I've come across several articles recently, and web site calculators (ugh, more calculators that mislead you, and don't work!), that offer guidance on an appropriate withdrawal rate for retirement savings. To keep this simple, let's only consider savings currently in a 401K plan, or traditional IRA. The basic question is, "How much should you withdraw from these savings, annually, during retirement?".
Let's consider two main scenarios:
1) If you know that you have more than enough money to sustain you (lucky you, but you better be sure!), then the real question is, how much money would you like to leave to your heirs? Always consider taxes on withdrawals, and required minimum distributions starting at age 70, but after that, you have a choice. Either withdraw only what you need, or withdraw an amount that will be likely to leave you with a predetermined amount (or as much as possible) at age 90 (a conservative life expectancy). The commonly referred to "4% rule", suggests withdrawing no more than 4% annually (adjusted annually for inflation), in order to make your money last for a minimum of 30 years. If that pays your bills and gives you some spending money, great.

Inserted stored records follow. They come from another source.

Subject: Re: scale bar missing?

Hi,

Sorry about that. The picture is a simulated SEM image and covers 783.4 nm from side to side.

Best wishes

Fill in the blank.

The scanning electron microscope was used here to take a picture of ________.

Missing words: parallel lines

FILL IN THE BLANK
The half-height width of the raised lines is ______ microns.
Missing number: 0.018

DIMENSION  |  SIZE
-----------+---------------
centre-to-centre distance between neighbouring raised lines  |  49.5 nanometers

2) More common, is the scenario where you need to be more careful about not overspending, because you will need all the money you have to pay your expenses through age 90 (same life expectancy as above). In this case, you will be withdrawing exactly what you really need, and no more. The discussion about what % to withdraw is moot. You are withdrawing because you have to, not because it's a choice.
One web site calculator designed to help you figure out a responsible withdrawal %, asked, "What withdrawal rate would you be most comfortable with?". Aaaagh! What difference does that make if it won't pay your bills? Whatever rate you entered, it then did some calculations and told you if it thought your money would last long enough. To get it to say, "Yes", you had to use trial and error until it worked. So then why did it bother asking you what you wanted? Helpful, isn't it? By the way, this calculator also used an inflation rate of 4% (historical average for the past 21 years is 2.17%), and assumed that Social Security payments would increase at the same rate as inflation. Social Security increasing at 4% annually? Really? I'd like to live in that world! Yet another example of why free calculators don't work.
The real point is that a specific withdrawal rate doesn't matter, and shouldn't be a goal. The real goal is, can you pay your expenses, inlcuding some "fun" money, and have your savings last the rest of your life? Here's an example of why a specific, and even large, withdrawal rate doesn't necessarily matter:
A person/couple retires at 62, with $1M in savings, but has no income (they will wait to claim Social Security until they are 67). Assume they will earn 5% on their money until age 70, and then 3% thereafter (a conservative approach). Inflation is assumed to be 2.25%. For the first 5 years they will rely entirely on retirement savings to pay expenses ($50,000/year). Their withdrawal rate will be 6% - 7% for those 5 years (enough to account for taxes on the withdrawals). At 67, that rate will fall to 4.5%, since Social Security income will begin. From then on the rate will increase slowly, year by year, because their expenses will increase with inflation, but their savings will decrease (Social Security isn't enough to pay their expenses, and they're withdrawing more than the 3% they're making), so they will be withdrawing a larger percentage of the total each year. By age 80, they will withdraw 9% of their savings, and by age 85, they will need to withdraw 16.3% of savings. Will their money last until they reach age 90 (a reasonable life expectancy). Yes! Barely, but yes.
The moral: your withdrawal rate doesn't matter, as long as you can afford to live your life. Use a reputable retirement planning tool to figure that out, and don't worry about all the "rule of thumb" advice from articles and free calculators. You're smarter than that.